A little more than ten years ago, the Supreme Court in Bush v. Gore used the Equal Protection Clause of the Constitution to halt the counting of votes in Florida, effectively deciding the 2000 presidential election. In a dispute arising out of a local race for Hamilton County Juvenile Court Judge, the Supreme Court may soon hear its first case decided under that precedent. Although the political stakes are different, this case has the potential to -- once again -- reshape whether votes are counted and how elections are conducted in the United States.

Although the Republican candidate John Williams had a large lead on election night, only 23 votes separated him from the Democratic candidate Tracie Hunter after the Board of Elections tallied provisional ballots. (Provisional ballots are the supposed safety net that Congress mandated in the Help Americaa Vote Act after the Bush v. Gore decision.) After last November's election, the Hamilton Elections Board agreed to count certain provisional ballots that were cast in the wrong precinct because its investigation made clear that the voters had done nothing wrong and pollworker error was responsible. The Board refused, however, to investigate whether other provisional ballots cast in the wrong precinct were also the result of pollworker error. It's worth noting that the rejected provisional ballots were more likely to have been cast in Cincinnati's minority neighborhoods.
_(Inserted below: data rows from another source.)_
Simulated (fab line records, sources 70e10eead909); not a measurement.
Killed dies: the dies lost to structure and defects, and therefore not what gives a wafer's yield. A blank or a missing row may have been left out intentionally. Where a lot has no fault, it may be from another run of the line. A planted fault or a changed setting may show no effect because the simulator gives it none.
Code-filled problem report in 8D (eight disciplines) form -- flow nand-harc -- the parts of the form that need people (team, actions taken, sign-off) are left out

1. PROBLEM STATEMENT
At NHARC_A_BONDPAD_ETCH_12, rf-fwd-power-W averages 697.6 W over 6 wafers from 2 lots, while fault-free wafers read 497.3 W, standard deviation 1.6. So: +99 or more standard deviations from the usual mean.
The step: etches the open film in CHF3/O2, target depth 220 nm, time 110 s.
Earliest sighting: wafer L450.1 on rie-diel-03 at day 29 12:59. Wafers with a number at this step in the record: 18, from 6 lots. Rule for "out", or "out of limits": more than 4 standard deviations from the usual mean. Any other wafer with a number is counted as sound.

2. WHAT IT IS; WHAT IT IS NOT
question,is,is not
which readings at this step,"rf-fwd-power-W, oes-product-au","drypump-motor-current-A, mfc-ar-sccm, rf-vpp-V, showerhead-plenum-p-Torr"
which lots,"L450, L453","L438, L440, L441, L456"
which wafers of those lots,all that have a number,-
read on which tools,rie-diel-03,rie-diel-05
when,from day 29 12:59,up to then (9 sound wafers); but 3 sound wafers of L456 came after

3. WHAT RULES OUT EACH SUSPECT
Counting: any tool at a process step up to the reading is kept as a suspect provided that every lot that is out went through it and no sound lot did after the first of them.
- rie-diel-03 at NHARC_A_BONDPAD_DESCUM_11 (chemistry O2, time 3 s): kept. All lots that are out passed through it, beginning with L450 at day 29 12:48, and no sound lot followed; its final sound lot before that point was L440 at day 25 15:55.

Invoking the Bush v. Gore holding that similarly situated ballots must be treated equally (i.e., counted under the same rules), Hunter sued in federal court. The district court ruled in Hunter's favor, and on appeal the Sixth Circuit agreed, ruling that the Equal Protection Clause prevented the Hamilton County Board of Elections from treating similar groups of provisional ballots in different ways, counting some and refusing to count others. Additionally, as a matter of due process and fundamental fairness, the Sixth Circuit suggested that a Board of Election may not simply refuse to count a ballot where its invalidity is a direct consequence of pollworker error.

Now, Williams and the Republicans on the Hamilton Elections Board have appealed to the Supreme Court in a last ditch effort to overturn the rulings below -- and, practically speaking, halt the vote counting in yet another election. Hunter is expected to file her response today. The reputation of the Supreme Court has suffered more in the aftermath of Bush v. Gore than at any time in our nation's recent history; I hope the Court will now remain true to its newfound commitment to equal protection and ensure that all ballots are counted equally.